Ex-PL deputy leader calls for inquiry into Daphne Public Inquiry
Veteran lawyer Joe Brincat filed a judicial protest requesting the State Advocate to investigate the public inquiry with an inquiry of his own
Lawyer and former PL deputy leader Joe Brincat has filed a judicial protest, attacking the integrity of the public inquiry into the murder of Daphne Caruana Galizia and one of the retired judges who formed part of the Inquiry Board, requesting the State Advocate to investigate with an inquiry of his own.
Brincat had previously written publicly expressing his dissatisfaction with the findings of the inquiry, saying it had itself breached the rule of law.
He claimed the right to file the judicial protest, which is normally followed up by a court case, in his capacity as a Maltese citizen and part of the Maltese State, which he said was indicted by the inquiry report. “The State is not only Cabinet, not only Castille, but also the other constitutional organs of the country, including the judiciary and ordinary citizens of the country,” Brincat argued.
Brincat claimed that the inquiry board had not been administered an oath of impartiality “as a sign of goodwill,” saying that this was contrary to the rule of law.
“The rule of law requires the inquiry to remain within its parameters, and in its parameters it was not given charge or authority or requested to make its recommendations.” The Board’s recommendations were ultra vires, Brincat said, adding that “nobody has the right to ignore the laws of the land and do whatever he likes.”
The Labour party stalwart said he disagreed with the conclusions and “certainly could not agree with the recommendations, amongst them the apology for what happened, in the name of the Maltese State of which he forms part.”

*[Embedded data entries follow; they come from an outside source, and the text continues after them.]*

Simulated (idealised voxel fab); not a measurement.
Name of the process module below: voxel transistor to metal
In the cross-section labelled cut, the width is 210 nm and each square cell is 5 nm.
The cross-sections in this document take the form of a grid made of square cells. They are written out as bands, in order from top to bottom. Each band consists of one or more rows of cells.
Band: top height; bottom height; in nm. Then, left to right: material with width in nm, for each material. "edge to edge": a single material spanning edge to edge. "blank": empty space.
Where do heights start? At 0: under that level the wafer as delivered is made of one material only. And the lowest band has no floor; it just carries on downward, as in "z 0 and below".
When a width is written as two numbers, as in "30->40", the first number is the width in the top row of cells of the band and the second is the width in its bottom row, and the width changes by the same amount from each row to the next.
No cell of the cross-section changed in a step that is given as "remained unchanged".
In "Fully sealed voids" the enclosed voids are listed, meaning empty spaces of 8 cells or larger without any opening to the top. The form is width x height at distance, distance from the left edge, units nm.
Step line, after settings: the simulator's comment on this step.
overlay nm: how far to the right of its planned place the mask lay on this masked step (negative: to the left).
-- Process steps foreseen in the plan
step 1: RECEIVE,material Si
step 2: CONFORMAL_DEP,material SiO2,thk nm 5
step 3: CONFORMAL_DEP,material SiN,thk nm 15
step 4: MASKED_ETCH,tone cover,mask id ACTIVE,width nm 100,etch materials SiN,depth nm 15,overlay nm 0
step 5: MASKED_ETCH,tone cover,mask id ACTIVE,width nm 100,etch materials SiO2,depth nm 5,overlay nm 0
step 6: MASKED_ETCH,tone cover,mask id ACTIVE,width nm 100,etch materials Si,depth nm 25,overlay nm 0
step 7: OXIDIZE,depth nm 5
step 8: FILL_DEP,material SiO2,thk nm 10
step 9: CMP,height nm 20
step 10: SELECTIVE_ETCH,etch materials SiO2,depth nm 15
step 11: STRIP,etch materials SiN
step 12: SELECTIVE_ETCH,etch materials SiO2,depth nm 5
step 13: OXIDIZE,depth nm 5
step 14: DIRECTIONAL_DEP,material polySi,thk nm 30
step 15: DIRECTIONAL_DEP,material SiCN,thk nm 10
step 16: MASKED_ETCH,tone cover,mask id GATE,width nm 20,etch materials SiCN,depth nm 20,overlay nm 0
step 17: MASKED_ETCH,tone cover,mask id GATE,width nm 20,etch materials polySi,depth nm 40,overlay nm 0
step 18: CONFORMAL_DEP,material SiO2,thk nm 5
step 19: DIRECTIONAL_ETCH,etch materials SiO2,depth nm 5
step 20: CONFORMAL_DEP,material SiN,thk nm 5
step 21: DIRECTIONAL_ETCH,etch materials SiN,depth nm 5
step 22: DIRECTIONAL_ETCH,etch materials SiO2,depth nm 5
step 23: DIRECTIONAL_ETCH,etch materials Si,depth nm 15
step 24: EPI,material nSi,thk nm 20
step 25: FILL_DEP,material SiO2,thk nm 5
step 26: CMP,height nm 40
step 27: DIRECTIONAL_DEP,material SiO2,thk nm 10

Doing so would require the State apologising for every murder that takes place, he said.
Brincat turned his guns on inquiry board member and former Chief Justice Joseph Said Pullicino, who he described as a consultant to the Ombudsman. In a 2019 report that the Ombudsman had presented to the Speaker of the House, he had “substantially said all the things that were said in the inquiry and therefore there is incontrovertible evidence that the judge had already pronounced himself…on the merits of the same issue.”
The Ombudsman’s report had also “included theories built not on facts but on suppositions. Amongst them he speaks of an ‘air of impunity’” Brincat claims.
Brincat’s judicial protest urged the State Advocate to immediately begin an inquiry to establish whether everything was done correctly by the board of inquiry.